Ireland’s Women’s team will light up the 2008 Six Nations when they play all their home games on Friday nights at Templeville Road.
Ireland coach John O’Sullivan, who will name his squad next week, hopes that the move to Friday nights will be beneficial. He said: “For a lot of reasons moving the Women’s games to Friday nights will be a positive thing. The girls will have to take more time off work for sure, which is hard, but it gets us into a routine.
“It also means they get to go to see the Men’s games and we have a better shot at getting a good crowd. St. Mary’s is a good venue for games under lights.”
The squad will also undertake a one week warm-weather training camp in Spain in December this year as part of their build up to the competition. This is the first time that the Women’s squad have taken part in this type of training camp.
The best players in the country face an anxious weekend as they wait on the announcement of the 35-strong Irish training squad, which will be announced on Monday.
The announcement of the squad has been delayed by a week as coach O’Sullivan is keen for players to get in another round of All-Ireland League games which will be held this Sunday. He will be in Dublin to watch the much anticipated Blackrock v Highfield game, where a number of current and potential Irish players will be on show.
Following the recent Interprovincial campaign , which saw Munster defend their crown, we should also see a number of new faces in the Irish squad. The competitiveness of the final games of this year’s competition, which both came down to just one score, highlighted the difficulties there will be in deciding between players for certain positions.
In the back row and at centre there are a number of options for the head coach but there are places up for grabs elsewhere. The Cobh-based O’Sullivan was satisfied with the standards that were on show over the course of the provincial series as he attended every game and a number of training sessions.

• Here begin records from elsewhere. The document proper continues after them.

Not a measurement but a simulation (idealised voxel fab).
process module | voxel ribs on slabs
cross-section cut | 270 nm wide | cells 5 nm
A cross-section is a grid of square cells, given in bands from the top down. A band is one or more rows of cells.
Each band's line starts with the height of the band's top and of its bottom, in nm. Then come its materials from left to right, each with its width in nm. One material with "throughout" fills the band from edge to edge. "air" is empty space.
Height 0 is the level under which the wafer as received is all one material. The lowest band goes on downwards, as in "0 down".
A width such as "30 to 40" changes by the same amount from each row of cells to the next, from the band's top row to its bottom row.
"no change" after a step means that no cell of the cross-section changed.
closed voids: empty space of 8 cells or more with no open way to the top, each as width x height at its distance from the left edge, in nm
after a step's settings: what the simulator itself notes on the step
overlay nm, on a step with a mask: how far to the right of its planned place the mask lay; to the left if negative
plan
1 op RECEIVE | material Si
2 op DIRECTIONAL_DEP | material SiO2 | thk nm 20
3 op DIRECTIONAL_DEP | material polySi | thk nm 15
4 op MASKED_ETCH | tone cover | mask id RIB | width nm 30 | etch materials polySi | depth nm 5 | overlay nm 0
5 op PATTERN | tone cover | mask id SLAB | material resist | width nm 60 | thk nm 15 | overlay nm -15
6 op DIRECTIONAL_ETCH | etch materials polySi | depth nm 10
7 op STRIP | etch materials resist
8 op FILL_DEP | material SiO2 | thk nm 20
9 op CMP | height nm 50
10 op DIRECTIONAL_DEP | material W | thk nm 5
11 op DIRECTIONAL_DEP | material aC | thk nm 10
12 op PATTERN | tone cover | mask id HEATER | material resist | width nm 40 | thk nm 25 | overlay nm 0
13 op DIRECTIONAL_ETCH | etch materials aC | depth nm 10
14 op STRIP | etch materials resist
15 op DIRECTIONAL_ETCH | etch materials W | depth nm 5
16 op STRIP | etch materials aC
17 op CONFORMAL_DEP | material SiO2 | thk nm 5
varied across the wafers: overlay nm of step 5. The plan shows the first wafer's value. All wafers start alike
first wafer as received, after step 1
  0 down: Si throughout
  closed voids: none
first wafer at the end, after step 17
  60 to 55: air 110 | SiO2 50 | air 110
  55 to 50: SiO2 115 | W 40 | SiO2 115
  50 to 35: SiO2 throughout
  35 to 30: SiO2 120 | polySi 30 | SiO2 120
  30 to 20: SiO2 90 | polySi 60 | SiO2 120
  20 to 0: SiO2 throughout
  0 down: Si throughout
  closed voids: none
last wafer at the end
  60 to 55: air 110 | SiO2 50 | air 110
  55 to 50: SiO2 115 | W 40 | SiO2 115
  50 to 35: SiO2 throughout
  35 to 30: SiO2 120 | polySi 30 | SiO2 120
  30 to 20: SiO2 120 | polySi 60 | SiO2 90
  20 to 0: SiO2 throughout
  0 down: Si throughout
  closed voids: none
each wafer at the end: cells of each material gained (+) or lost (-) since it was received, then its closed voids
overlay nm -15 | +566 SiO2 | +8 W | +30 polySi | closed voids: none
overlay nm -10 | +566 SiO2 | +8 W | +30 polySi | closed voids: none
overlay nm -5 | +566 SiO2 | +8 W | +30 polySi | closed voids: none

“I was happy with the progression of the players. There were notable improvements in some well-known players and there were also a lot of newer players putting their hands up,” he admitted.
I’m going to see a game in Dublin this weekend because there are a number of tight decisions to be made that I haven’t made my mind up on yet. We’ll take 35 players on board for two sessions in November and whittle that down to 26 before we go to Spain.”
It will be O’Sullivan’s second Six Nations tournament with Ireland but this year’s build-up has no comparison with that of twelve months ago.
“I was appointed Irish coach last year in November with just one Interpro game to play so I didn’t get much preparation time. We didn’t have the November sessions which we do now so that will make a huge difference I feel.
“A week in Spain with the squad, where we hope to play two games, will be another boost and we have three home games this year against Italy, Wales and Scotland which will benefit us, as opposed to a lot of travelling,” O’Sullivan added.
In terms of preparation, O’Sullivan is also pleased with how events are being organised. “Things have also changed for us in an organisation capacity with the IRFU coming on board and taking over planning issues such as hotel bookings and flight details and that really makes a massive difference to our preparation.”